The concept of jitter misleads people into thinking that all you need in a digital signal is the correct bits (which is relatively trivial to transmit) with great timing (low jitter), and so all you need is a great clock. This simplistic view is highly misleading. At least three things matter - the clock, noise and bandwidth. In a perfect square wave, the horizontal axis is time and the vertical axis is voltage. Assuming the clock is perfect – i.e. the vertical signal lines occur at perfectly spaced intervals (the bit rate). Assume when the signal is representing a binary 0, it is at 0v. Assume when the signal is representing a binary 1, it is at 1v. And we will assume that the receiver of this signal decides that the transition between a 0 and a 1 has occurred when the signal rises through the 0.5v level, and that a 1 has transitioned to a 0 when the signal falls through the 0.5v level. Now imagine that there is noise added to the signal. If the frequency of the noise is below the bitrate then this perfect square wave swims on top of a longer and smoother wave. The interesting point is that the timing between data transitions (where those vertical lines pass through 0.5v) is unchanged. So no problem, yet. If the frequency of the noise is above the bitrate then the horizontal lines get fuzzy. And if we combine the low frequency noise with the high frequency noise the effect is combined. Again, the interesting point to note is that the timing between the data transitions (where those vertical lines pass through 0.5v) is unchanged provided the noise is not extremely high. So, again, no problem. Noise, on its own (as long as the deviations caused are materially below 0.5v) is not a problem. The reason it is not a problem is those vertical lines, because noise does not change the space between them.
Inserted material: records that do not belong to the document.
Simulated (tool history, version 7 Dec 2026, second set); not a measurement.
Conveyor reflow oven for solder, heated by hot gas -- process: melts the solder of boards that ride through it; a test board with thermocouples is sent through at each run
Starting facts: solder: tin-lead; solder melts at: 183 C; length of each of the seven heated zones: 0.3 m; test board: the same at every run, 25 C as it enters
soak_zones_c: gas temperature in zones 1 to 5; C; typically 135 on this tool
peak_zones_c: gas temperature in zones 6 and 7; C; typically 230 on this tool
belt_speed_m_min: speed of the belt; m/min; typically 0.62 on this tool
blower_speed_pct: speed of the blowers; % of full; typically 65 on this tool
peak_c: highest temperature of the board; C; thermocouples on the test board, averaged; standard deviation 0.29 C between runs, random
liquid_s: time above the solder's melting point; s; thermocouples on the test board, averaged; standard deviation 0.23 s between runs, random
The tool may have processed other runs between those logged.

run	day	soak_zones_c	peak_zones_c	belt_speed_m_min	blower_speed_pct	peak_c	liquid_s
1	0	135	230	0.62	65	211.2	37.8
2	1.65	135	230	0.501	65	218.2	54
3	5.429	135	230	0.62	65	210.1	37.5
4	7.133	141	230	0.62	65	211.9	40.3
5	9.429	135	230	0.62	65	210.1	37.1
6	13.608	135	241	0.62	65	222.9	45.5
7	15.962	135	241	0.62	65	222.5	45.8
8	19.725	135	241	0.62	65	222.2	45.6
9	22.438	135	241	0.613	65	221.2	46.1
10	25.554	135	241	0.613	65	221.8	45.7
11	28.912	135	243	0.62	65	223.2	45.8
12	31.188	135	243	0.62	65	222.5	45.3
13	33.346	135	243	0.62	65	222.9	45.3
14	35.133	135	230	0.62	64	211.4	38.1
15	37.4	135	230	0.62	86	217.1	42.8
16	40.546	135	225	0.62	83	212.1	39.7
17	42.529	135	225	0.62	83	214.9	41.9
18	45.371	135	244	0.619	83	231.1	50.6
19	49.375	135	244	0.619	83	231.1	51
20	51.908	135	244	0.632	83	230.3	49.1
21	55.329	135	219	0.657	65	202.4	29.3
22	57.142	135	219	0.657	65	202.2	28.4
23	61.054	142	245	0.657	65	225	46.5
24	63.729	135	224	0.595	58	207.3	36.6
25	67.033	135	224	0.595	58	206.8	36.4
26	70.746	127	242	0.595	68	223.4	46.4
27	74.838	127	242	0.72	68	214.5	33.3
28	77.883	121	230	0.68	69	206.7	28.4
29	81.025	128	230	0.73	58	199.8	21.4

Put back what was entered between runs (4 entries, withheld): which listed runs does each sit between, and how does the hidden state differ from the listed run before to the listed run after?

Now imagine there is no noise. Zero noise is impossible, but something else that is impossible is the vertical line on the square wave, since it requires infinite bandwidth. The vertical lines imply the signal can achieve 0v and 1v in more or less the same instant. Whatever tools we have to transmit a signal, the demands of high bit-rate signals are way beyond what the available tools can deliver. Think about how your analog cables can mess with sound up to around 20kHz, and then think about the enormously wider frequency range required of a digital cable (and, optical cables just have a different set of problems, mainly related to reflections). The higher the bit rate the harder it gets. When we allow for constrained bandwidth, instead of transitions being instantaneous, the signal goes up a slope when transitioning from 0v to 1v, and down a slope when transitioning from 1v to 0v. If the bandwidth was the same as the bitrate then the signal would be a sine wave. To reasonably square out the signal you need to add several harmonics of the bitrate (say 7 or more) above the bitrate, and that is a lot of bandwidth - even more for higher bit rate signals. By adding harmonics, the sine wave begins to square out. Interestingly, in both of these constrained-bandwidth examples, the transitions through 0.5v are still perfectly spaced – even with the sine wave. So still no problem.
So far, so good. Everything in line with Amir's crew.
But as I mentioned, a higher bitrate signal (if you think high bitrate files must always sound better) requires even more bandwidth to square out the wave, and so in a system that has a finite limit on bandwidth, a lower bitrate signal will be more accurately represented than a high bitrate signal. On top of that, if you ask anything in a music server to work faster, it will work with less precision and this is a key trade-off to be aware of when you assume higher bit rates must be better, just because the numbers are bigger. These examples only allow us to conclude that there is no problem if we can achieve zero noise or infinite bandwidth. But each of those goals is unattainable, and the problem becomes apparent when there is both noise and constrained bandwidth. So what happens if we add a low frequency noise component to a frequency-constrained digital audio signal? All of sudden, the 0.5v points are shifted right or left by the addition of the low frequency noise that lifts or drops the signal between bits. Shifting the slopes up or down shifts the 0.5v points left or right. The greater the amplitude of the noise, and the greater the bandwidth constraint, the greater is the effect on timing (jitter).
Now if we add high frequency noise to a frequency-constrained signal you can see that the transition timing at precisely 0.5v is now hard to discern for any digital receiver. If the signal is vertical at the transition then noise does not affect it. But as soon as the transition is not vertical then noise changes the transition point. It is the combination of constrained bandwidth and noise that inevitably creates jitter (variation in data transition timing), regardless of how great the clock is.